Make no mistakes. I am still making bullish trades. Trade with what you see not what you feel. As long as it is bullish, I will continue to ride the trend. At the same time, I am ready to pull off my trigger for hedging my record profits this year when my bearish signals are triggered. The drop will be fast once it starts
Also, I am selectively shorting stocks with synthetic puts ( short stock + short puts ) of fundamental weak companies with some bearish signals. It is my belief in a bull market, there are still more than 50% of companies that will under perform the market. Interestingly, I am making money on 70% of these trades. I believe I will make money on all these trades.
Sunday, September 19, 2010
RIMM - update
I decide to allocate a new post to my trade on RIMM rather than just adding a comment to the previous post.
RIMM reported its results on Thursday after market. Shares were up 5% pre-market but ended Friday with only 0.5% gain.
Analysts were mixed on their review; 28 analysts maintain buy, 14 are neutral and 10 recommend sell.
Personally, I believe RIMM is being under priced at the market. Its quarterly sales were up 31%, earnings jumped 76% over same period last year, new shipments hitting the high of 12.1 m units.
OPERATIONALLY, RIMM is on a roll. It is a well managed company.
The ONLY negative is the number of subscribers failed to meet their own guidance of 4.5 m .
RIMM added fire to the negativity by announcing that they will only announce new numbers only when new milestones are passed. Analysts do not like this kind of uncertainty.

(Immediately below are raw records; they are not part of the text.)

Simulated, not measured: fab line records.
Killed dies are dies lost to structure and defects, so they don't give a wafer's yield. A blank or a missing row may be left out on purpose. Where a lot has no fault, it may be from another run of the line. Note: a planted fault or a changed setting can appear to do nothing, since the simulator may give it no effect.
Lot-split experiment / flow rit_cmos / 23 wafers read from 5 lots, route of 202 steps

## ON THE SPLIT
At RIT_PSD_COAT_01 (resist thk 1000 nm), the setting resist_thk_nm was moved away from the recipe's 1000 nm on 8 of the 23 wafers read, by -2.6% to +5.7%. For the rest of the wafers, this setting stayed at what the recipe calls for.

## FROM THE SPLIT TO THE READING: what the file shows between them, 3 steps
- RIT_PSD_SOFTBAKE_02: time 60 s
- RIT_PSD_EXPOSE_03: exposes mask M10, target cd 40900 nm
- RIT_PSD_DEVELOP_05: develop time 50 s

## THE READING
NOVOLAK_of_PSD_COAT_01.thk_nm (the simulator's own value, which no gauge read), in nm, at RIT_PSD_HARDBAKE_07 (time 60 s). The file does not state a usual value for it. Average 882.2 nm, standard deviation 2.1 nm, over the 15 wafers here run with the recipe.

Lets discuss more on the results:
The subscribers' is mainly US subscribers. RIMM added only 100,000 subscribers in N. America. However, international subscribers where the real growth will come, is expected to more than double within 2 years. 52% of RIMM sales come from outside US. I like this because it is my belief that growth of US company will come from outside N. America. I will buy stocks of company that has a significant sale outside America.
It was reported that Torch sales were lackluster and weak. But the results show that the sales of Torch shows otherwise. It shows that the ATT $100m advertisement campaign is working. Sales at ATT stores in US tripled after the Torch launched. There is plan to roll out the product to 75 carriers worldwide.
The graph above shows the correlation of earnings and price. There is a big disconnect. Current depressed share price is certainly due to much hyped sentiments of RIMM losing competitively to Apple and Android. The smart phone market is big enough to share. It is a matter of time that powerful operating results will overcome market irrationality. RIMM is currently trading at 8.5X PE compared to Apple 19 X PE. This is a gross mispricing of a well managed company in a competitive market.
In conclusion, RIMM is currently undervalued. Buying RIMM now is a good contrarian play but caution is needed.
My married put did not work out as expected although I made some money. It did not break out as bullishly as I wanted on Friday.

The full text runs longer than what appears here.